To correctly transform and display the log2 enrichment values, you should apply the log2 transformation directly to the data before plotting. Here's what you should have done:

df2 <- df2 %>%
  dplyr::mutate(Log2_enrichment = log2(Enrichment))

ggplot(data = df2, aes(x = MAF, y = Log2_enrichment, color = Feature, group = Feature)) +
  geom_point() +
  geom_line() +
  ggtitle("MAF Log2 Enrichment by Feature")

Score: 1.0/1.5

2.4 Answers to Questions in README.md (1.0 pts)

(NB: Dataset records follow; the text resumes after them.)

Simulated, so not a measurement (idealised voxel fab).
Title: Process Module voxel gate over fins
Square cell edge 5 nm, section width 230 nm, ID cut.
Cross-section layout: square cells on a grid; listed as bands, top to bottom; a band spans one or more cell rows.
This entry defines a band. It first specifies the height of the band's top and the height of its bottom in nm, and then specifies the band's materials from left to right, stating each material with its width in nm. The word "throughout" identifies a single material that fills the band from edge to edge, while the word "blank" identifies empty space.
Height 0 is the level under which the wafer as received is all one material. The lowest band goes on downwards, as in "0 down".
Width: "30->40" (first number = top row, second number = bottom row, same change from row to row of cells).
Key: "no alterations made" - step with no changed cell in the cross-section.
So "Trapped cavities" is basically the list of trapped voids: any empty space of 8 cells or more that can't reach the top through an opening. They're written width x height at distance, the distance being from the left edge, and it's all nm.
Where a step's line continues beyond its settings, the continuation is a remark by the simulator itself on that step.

You correctly identify key points in your answers, such as exons being under purifying selection. However, your explanations lack detail. For instance, in Question 1, mentioning the log2 enrichment values and their relationship to purifying selection would have strengthened your response. In Question 2, the idea of natural selection affecting allele frequencies was touched upon but not fully explained. More detail overall would enhance the clarity of your understanding.

Score: 0.5/1.0

Total Score: 9.0/10

jonathanfischer97 commented 1 month ago

Week 2 Regrade:

Better answers in your README, but you forgot to actually plot the Log2 Enrichment after you made the transformation in your plot! You were still plotting "Enrichment" as your y-axis. Stupid mistake I assume, so will split the difference and give you an extra 0.25 on the plot.

Total score: 9.75/10

Good job overall!